Competition! There is no necessary correlation between play and competition, between challenging activities and “Opposition” – play which requires participating opponents to defeat “at play.” Play doesn’t necessarily mean having to defeat a rival. And yet, when I went out to play ball as a youngster, I went out to score more than my opponents. No denying that there were opponents. When I defeated my opponents in the sports I played as a youngster I got to continue to play. For one thing, my team stayed on at the court longer. The team that got defeated sat down. So you want to defeat others.
And winning didn’t mean self-improvement necessarily. Getting better was incidental to defeating others. You didn’t play alongside others; you played against others. Teammates cooperated to defeat others, not for the sake of cooperation as a goal worthy of attainment in and of itself.
It is not difficult to remain unconscious of discrimination and exclusion as issues that all of us should have been conscious of as participants in sports and as members of the community. Children and kids who were not athletes simply didn’t play. The competition was too tough and the non-athletes, including children with different abilities, were invariably marginalized. They watched. We played. The differences between recreational sports and competitive sports were not then recognized. We were there to compete not to recreate. Our sense of empathy, or the lack thereof, was never brought to our attention. We never considered reaching out to children with different abilities to include them in our competition.
No competition on the playground
A playground is an area where competition is not the essence. Children don’t show up to defeat others at play on the playground. Passing strange it is to note that in our society, once children outgrow the playground they are ushered into the defeat-others, opponent based, contact and collision playfields of heavy duty competition. We do not offer many self-competitive or noncompetitive intermediate transition options or opportunities. No cooperative ball-play is provided - bowling and golf the awkward exceptions and entirely inappropriate in neighborhood parks, schools, and playgrounds.
The benefits of competition are now being seen as highly overrated and seriously questionable as well. A number of significant thinkers including Emily Bazelon, Barbara Coloroso, and Alfie Kohn have helped trace the downside of competition. Healthy competition is an oxymoron. Rather, competition as a concept can be detrimental when seen from the perspective of the harm to members of Western society. Aggressive sports like football, soccer, baseball, and tennis at which defeating rivals is at the core of the play can lead to dehumanization, bullying, gender discrimination, age and disability segregation. Teaching cooperation rather than competition is the better idea.

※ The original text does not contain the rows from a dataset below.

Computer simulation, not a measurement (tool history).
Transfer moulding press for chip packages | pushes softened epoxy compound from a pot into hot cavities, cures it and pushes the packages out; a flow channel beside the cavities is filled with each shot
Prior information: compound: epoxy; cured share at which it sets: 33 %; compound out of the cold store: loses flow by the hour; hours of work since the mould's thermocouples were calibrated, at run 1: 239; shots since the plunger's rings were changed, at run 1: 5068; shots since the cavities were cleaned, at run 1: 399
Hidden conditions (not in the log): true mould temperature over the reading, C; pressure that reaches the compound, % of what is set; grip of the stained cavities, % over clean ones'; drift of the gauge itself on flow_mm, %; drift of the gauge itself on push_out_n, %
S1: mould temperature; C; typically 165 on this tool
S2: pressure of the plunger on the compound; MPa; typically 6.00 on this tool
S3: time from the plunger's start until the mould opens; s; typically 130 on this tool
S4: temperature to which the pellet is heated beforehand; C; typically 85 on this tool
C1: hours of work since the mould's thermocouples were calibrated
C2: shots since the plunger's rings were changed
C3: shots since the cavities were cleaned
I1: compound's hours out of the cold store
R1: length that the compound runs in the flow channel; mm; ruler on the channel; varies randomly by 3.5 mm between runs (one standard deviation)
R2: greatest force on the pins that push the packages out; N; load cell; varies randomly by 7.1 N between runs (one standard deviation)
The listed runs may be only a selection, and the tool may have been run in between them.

Now with the introduction of Playcourts, designed for youngsters who have outgrown the playground, there exist recreational facilities providing ball-playing sports designed for non-opponent, self-competitive participation. No offense; no defense. And speed, strength, stature, and gender are irrelevant because one doesn’t play an opponent. Participants take on the challenge of the course.
In that way, people with disabilities, with mobility impairment, sensory processing disorder or positioned on the autism spectrum are provided with self-competitive socialization and integration. Participants improve their sports skills for themselves without having to defeat others. We need more of these play courts and games providing play in which participants interact companionably, not competitively. Think of a swimming pool and bowling, golf, and bankshot. Everyone can thrive at independent, individual, sports playing alongside others, not against others. And the integration and socialization achieved are enormously beneficial.
The win-win cliché made real
Now that I’m in my 80s I am blessed with many memories of unforgettable scenes of inclusion and integration on the Bankshot courts that I have visited over the years. In this context one particularly stands out. My favorite photograph shows an African-American boy of about 10 and a Caucasian girl of about 17 who happen to cross paths playing on the Bankshot court quite by accident.
The young lad caught up with the young woman at one of the more difficult stations and the photograph shows the young lad pointing to where on the backboard must the ball strike according to the required physics so that the difficult shot might have a chance.
Because they landed on the same rather difficult station together, they began to rebound the ball for each other and, alternating, tried several times to meet the challenge and make the shot which they finally did with smiles and fist raising gestures of pride. They congratulated each other and then decided that they would start the game again and play a round together, strangers no longer. I drifted close enough to them to hear them talking about school and likely other subjects as well.
Even if they hadn’t improved their scores the second time around, the participants were winners on every level of socialization, integration, and inclusion. Collaboration made both of the participants winners, and yes they did improve their scores the second time around. I enjoyed watching for the while, as their play alongside one another in concert, supporting one another, giving each other a helping hand in friendship, not as rivals or opponents, made both of them winners regardless of their final scores.